EL2--like defects in InP nanowires

TL;DR

This study uses density functional theory to investigate antisite defects in InP nanowires, revealing how defect formation energies, dissociation energies, and EL2-like defect occurrence depend on nanowire diameter.

Contribution

It provides the first detailed ab initio analysis of antisite defect behavior and EL2-like defect formation in InP nanowires as a function of diameter.

Findings

P antisites are more likely than In antisites in InP nanowires.

EL2-like defects appear only in thicker nanowires with diameters around 18 Å.

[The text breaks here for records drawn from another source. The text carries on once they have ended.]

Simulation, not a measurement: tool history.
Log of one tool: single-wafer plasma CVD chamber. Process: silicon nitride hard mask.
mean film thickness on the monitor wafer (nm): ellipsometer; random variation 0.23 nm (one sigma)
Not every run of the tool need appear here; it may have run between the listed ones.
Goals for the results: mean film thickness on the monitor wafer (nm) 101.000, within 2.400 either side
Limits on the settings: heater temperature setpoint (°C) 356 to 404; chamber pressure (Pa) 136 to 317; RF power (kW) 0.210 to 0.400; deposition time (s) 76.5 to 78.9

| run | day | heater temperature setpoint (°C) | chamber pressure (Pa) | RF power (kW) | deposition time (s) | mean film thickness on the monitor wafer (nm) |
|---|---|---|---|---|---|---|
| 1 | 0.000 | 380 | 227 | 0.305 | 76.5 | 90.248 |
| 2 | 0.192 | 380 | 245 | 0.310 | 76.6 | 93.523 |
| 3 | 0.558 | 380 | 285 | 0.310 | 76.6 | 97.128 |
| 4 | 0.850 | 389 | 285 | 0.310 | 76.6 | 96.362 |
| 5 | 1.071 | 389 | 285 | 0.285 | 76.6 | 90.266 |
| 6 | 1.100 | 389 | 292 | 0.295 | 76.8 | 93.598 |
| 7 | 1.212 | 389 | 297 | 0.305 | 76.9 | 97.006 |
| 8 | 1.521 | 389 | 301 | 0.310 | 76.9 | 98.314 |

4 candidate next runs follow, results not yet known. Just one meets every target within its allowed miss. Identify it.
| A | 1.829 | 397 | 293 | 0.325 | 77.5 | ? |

Dissociation energies for P$_{ m In}$--P defects increase with nanowire diameter.

Abstract

We have performed an {\it ab initio} total energy investigation, within the density functional theory (DFT), of antisite defects in InP nanowires (InP$NW$s) grown along the [111] direction. Our total energy results indicate that, (i) P antisites (P$_{\rm In}$) are the most likely antisite defect compared with In antisites (In$_{\rm P}$), and (ii) the formation energies of P and In antisites do not depend on the $NW$ diameter. In particular, thin InP$NW$s, diameters of $\sim$13 \AA, the P$_{\rm In}$ antisite exhibits a trigonal symmetry, lying at 0.15 \AA from the $T_d$ site, followed by a metastable configuration with P$_{\rm In}$ in an interstitial position (1.15 \AA from the $T_d$ site). We find a P$_{\rm In}$--P dissociation energy of 0.33 eV, and there is no EL2--like center for such a thin InP$NW$. However, EL2--like defects occur by increasing the $NW$ diameter. For diameters of $\sim$18 \AA, the P$_{\rm In}$--P dissociation energy increases to 0.53 eV, which is 0.34 eV lower compared with the P$_{\rm In}$--P dissociation energy for InP bulk phase, 0.87 eV. We mapped the atomic displacements and calculated the relaxation energy, Franck--Condon shift, upon single excitation of P$_{\rm In}$ induced states in InP$NW$. The formation (or not) of EL2--like defects, P$_{\rm In}$--P dissociation energy barrier, and the Franck--Condon (FC) energy shift, can be tuned by the $NW$ diameter.